Useful in NY

So I've been on a bit of a T.K. kick recently, (Tim Keller), and I've been listening to some of his sermon series's like there is no tomorrow. One that is really incredible is called "Growth in Christ," and it's from 1989. Haha. I laugh because I was in kindergarten then, so part of me thinks I should listen only to his current stuff because he must be SO MUCH more wise now. haha But geeez, if I had heard the Gospel explained like he explains it when it was 1989, my entire life might have been different. The 'gospel' I heard growing up was a very legalistic gospel, and it did not offer much true relief or 'rest' in life. The 'god' I knew was a lot like a genie, and I worked hard to please him. Tim Keller does not say anything that is ingenious from his own mind. He just preaches what the Bible actually tells us about salvation and about Jesus Christ, but the sad truth is that there are too many people today who preach something but do no preach this. What's more, too many of them say they are followers of Christ, yet they paint a sordid picture of a task master who whips us into a panic and exacts on us some cruel form of obedience. This understanding of Christ and the Gospel does not take into account how incredibly sordid we are as humans, however, or how incredibly holy and just AND merciful that God is.
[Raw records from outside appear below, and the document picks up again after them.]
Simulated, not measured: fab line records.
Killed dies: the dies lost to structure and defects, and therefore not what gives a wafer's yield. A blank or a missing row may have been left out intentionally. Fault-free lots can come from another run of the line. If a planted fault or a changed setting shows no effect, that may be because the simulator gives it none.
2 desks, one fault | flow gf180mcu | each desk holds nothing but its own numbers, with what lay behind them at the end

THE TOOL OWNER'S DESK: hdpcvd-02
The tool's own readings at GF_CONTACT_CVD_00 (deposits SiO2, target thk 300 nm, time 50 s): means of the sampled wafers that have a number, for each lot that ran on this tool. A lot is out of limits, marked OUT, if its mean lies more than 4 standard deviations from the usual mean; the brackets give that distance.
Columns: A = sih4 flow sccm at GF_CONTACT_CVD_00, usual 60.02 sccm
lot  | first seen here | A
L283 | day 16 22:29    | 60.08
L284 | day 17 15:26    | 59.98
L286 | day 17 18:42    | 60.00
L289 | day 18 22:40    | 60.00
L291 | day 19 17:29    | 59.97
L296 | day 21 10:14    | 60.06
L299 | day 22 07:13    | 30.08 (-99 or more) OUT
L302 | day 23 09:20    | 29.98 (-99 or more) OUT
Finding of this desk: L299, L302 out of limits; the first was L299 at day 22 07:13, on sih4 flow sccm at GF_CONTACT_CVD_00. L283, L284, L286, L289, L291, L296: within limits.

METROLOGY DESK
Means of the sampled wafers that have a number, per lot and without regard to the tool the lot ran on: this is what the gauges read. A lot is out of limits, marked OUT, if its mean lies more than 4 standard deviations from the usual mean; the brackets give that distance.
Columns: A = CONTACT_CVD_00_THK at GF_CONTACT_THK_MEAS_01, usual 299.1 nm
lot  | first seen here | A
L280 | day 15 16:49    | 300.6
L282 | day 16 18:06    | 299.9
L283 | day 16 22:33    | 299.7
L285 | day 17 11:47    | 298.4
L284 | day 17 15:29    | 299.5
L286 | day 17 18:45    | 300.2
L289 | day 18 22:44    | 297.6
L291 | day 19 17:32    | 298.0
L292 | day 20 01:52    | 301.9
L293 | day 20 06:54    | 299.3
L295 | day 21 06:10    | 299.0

ANYWAY, that was a tangent. What I really wanted to talk about was something Tim said in one of the sermons from that series. He talked about how he's met many people who at some point lived and ministered in NYC but, for various reasons, no longer did. He said that in conversations with all of these people after they left NY, they would say something along these lines: "I am much more comfortable and content living in ________ (fill in the blank with somewhere NOT NYC). Life is simpler and even the more exhausting activities and parts of existence are not nearly as complex as they would come to be in NY. Nonetheless, I feel entirely that I am of much less use where I am now than I was when I was there."

Put simply, Tim says, they say "NYC is by far the hardest and most difficult place I have lived, but it is also the place I have felt most useful."

Ironically, the morning that I listened to this sermon and heard Tim share this was a morning that I was running and had been stopped twice by people in need of assistance. One lady needed directions to BJ's in Flushing and was VERY far from it, and another man saw my patella band on my knee and stopped me to talk to me about his bum knee and how he's tried everything for it. I often am stopped on runs, and I take the opportunity (if I can shake the annoyance that they interrupted my pace) to love them and help them as Christ might lovingly reach out to them and help/respond to them. 

So I agree with Mr. Keller's observance from his friends that have lived in NY and then moved away. I can imagine a million and one places that would be more comfortable than where I am now, but I do not know if I'd be as useful there. I know that I am of use here, however. Part of what has kept me at GFC is fear that if I moved somewhere else, I would eventually become depressed that I served no purpose and had no point for God. But this is a fine line to tread because I also do not want to make my usefulness for God an idol or my identity. I think it used to be, when I first started working with the kids, but it is really less of one now because, to be honest, God has really broken me down to show me my inadequacies and my failures. Also, I realized, as we do with all idols, that it doesn't satisfy and sustain. Regardless how use I am, it won't heal the sadness or pain in me, or make it to where I don't miss home. Oh, and God also used the adolescent attitude of the students to break any chance that I make my usefulness an idol. He did that by allowing the kids to constantly be disrespectful and treat me like I made no difference to them, or, at times, just made their lives worse. It's also hard to make a job your idol when you feel like those who are in charge of you or above you constantly desire more, more that you can't give or don't know how to, or that they just, in general, are not all that pleased with your performance. Actually, I guess your work can STILL be an idol with these variables in place, but you'll just feel miserable b/c you aren't performing up to par. 

But back to usefulness and NY...do you find this your experience? I suppose if you've lived in NY your entire life, or in some sort of metropolis, you can't bring the right perspective to the question, but for those who have lived elsewhere and now live in NY, or vice-versa, do you agree? Do you find that despite the discomforts of NY, you are of much more use living there than living places that may be more comfortable and easy to live?

Comments

jenn said…
i stole this from dave cho's facebook:

Great thought about loving your neighborhood:

"Be truly present in your place. Walk as much as possible. Use your sidewalks and public spaces. Meet people unlike yourself. Go out of your way to befriend those who've live in and served the good of your neighborhood longer than you. Listen to them - then listen some more. Allow your values to be shaped by the hopes and loves they have - loves you have overlooked, but may come to share. And while not all of us can guarantee a lifelong commitment to a particular place, we can usually stay rooted longer than we'd planned, even when it means sacrifice. And more importantly, it is possible to engage in sanctified imagination and live as if you'll be present there forever, for the sake of your neighbor."